I struggled quite a lot with problem E. Hope this explanation helps you.

Let’s first look at the constraints of the problem, here the value of (n = 100) and the value of (a <= 10^4) and (1 <= b <= 10000). We have to find the value of the expression (n * a — b). So, what can be the max value of this expression? If n = 100 and a = 10^4 and assuming b = 1 (because the minimum value of b can be 1) we get that the max value of the expression becomes (n * a — b = 10^2 * 10^4 — 1) = 999999. From this deduction what can we say? There will be 6 digits maximum in the final solution we want to find. If there are more than 6 digits we can simply ignore those answers because we found out the max value to be of 6 digits. So, the problem has been reduced to a minimized version and can be solved with brute force on the value of 'a' only.

If we run a loop for a from 1 to 10^4, and inside that loop we firstly find digits(n) * 'a', which is basically the number of digits in the number (n * a) for each value of 'a'. Now as we know this value (digits(n) * a) must not be greater than 6. Because as we discussed earlier those values will not contribute to our answer. So, we run a loop of digits(d) from 1 to 6 and can find from that b = (digits(n) * a — d). In case you didn't get this point what was the original equation supposed to be? (digits(n) * a — b = d).

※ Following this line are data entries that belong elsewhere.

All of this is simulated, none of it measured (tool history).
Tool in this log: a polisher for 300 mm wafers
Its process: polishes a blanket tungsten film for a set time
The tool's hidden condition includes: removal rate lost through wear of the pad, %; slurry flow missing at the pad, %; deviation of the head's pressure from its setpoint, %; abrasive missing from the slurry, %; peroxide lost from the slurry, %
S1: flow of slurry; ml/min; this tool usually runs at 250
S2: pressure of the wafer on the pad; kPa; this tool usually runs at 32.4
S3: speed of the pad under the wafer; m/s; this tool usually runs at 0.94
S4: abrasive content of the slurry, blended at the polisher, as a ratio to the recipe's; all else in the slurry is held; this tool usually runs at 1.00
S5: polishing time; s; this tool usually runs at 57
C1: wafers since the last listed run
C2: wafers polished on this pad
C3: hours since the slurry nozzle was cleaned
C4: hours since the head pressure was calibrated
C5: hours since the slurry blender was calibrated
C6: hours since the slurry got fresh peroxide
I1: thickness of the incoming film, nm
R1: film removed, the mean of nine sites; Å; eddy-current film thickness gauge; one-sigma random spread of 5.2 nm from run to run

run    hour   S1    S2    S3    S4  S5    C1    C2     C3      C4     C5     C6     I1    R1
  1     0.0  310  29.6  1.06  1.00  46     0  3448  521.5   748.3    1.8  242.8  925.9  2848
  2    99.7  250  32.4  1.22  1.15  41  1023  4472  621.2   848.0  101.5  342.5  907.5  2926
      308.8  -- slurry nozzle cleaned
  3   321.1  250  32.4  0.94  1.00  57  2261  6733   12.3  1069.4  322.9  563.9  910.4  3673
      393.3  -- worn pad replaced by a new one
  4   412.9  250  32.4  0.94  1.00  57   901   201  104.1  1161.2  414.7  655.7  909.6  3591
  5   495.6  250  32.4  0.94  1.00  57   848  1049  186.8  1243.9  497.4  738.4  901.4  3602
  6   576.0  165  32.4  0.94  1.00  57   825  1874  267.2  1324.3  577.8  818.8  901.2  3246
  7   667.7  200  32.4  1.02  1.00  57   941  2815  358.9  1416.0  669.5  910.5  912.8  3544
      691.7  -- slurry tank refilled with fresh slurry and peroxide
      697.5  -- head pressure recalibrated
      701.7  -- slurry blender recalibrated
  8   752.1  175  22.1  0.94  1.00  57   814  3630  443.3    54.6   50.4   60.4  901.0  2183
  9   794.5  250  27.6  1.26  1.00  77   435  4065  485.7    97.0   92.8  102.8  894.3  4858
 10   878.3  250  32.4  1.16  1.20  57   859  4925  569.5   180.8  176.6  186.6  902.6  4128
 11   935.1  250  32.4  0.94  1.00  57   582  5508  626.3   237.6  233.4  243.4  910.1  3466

From this, you got the value of both a and b. Now you can calculate the original value of n * a — b and the value digits(n) * a — b and compare if both of them are equal. If both of them are equal then these (a, b) pairs will contribute to your answer. And as we are running a loop for the value of a only from 1 to 10^4 and n = 100(max) and for the digits 1 to 6.

The total time complexity reduces to 100 * 10000 * 7 ~ 10^7(roughly). Which is fast enough to pass the test cases.

I'm glad to hear that.

You are right. I will test this idea.